Submitted by jarekduda t3_zb7xjb in MachineLearning
I am working on 2nd order optimizer with Hessian estimator from online MLE linear regression of gradients, mostly updating 4 exponential moving averages: of (theta, g, theta*g, theta^2). Here is simple 2D Beale function example, after 30 steps it gets ~50x smaller values than momentum: https://github.com/JarekDuda/SGD-OGR-Hessian-estimator/raw/main/OGR%20beale.png
I wanted to propose a discussion about various 2nd order approaches using only gradients - I am aware of: conjugated gradients, quasi-Newton especially L-BFGS, Gauss-Newton.
Any others? Which one seems the more practical to expand for NN training?
How to transform them to high dimension? I thought about building 2nd order model on updated e.g. 10 dimensional locally interesting space e.g. from online PCA of gradients, and in the remaining directions still use e.g. momentum.
How to optimally use such estimated Hessian - especially handle very low and negative eigenvalues? (abs, div&cut above)

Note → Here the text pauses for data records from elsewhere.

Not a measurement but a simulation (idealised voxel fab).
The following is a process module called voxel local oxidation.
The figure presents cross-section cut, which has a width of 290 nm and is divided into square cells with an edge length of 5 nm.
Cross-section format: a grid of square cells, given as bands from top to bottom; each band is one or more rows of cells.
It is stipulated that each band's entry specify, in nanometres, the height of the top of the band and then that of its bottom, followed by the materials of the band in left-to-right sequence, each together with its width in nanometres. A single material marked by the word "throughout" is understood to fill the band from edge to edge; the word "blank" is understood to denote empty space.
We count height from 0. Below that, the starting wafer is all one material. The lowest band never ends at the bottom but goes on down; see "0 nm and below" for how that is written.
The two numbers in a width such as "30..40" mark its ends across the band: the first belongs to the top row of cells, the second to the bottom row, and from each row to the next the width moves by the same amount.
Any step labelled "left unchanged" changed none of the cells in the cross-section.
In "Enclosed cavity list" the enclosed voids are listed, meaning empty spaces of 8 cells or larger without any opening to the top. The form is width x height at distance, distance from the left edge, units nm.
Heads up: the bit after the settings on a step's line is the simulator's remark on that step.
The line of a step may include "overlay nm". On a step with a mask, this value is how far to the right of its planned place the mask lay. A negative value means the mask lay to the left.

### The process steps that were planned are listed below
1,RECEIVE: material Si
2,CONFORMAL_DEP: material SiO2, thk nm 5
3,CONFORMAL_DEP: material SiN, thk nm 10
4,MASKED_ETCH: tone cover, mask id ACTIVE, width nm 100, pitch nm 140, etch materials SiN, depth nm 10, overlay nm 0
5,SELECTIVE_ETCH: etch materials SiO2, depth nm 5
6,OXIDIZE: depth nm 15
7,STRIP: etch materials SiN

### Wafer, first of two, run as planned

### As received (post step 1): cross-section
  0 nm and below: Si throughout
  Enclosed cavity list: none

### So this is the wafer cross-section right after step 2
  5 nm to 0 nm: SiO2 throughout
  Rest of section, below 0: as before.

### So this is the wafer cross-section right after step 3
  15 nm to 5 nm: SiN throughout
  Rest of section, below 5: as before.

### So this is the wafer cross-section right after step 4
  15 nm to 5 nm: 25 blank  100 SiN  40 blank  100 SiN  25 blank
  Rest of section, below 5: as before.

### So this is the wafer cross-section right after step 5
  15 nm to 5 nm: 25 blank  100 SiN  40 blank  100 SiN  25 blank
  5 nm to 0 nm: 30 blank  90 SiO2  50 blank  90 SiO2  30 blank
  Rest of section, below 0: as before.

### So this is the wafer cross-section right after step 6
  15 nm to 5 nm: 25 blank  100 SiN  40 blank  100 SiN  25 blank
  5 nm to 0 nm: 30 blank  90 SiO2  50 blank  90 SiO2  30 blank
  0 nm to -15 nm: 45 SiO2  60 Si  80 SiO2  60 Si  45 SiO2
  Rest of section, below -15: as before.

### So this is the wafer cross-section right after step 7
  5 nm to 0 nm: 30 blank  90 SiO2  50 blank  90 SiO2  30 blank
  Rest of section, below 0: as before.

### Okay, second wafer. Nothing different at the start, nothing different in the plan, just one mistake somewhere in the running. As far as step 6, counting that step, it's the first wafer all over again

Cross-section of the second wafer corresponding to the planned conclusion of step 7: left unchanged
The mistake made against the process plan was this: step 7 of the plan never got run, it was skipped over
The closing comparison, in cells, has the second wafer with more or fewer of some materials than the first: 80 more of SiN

Slides with gathered various approach (any interesting missing?): https://www.dropbox.com/s/54v8cwqyp7uvddk/SGD.pdf
Derivation of this OGR Hessian estimator: https://arxiv.org/pdf/1901.11457
Red-Portal t1_iyprcgo wrote
Isn't what you implemented more or less a variant of BFGS? Stochastic BFGS is very well known to not work very well on deep neural networks.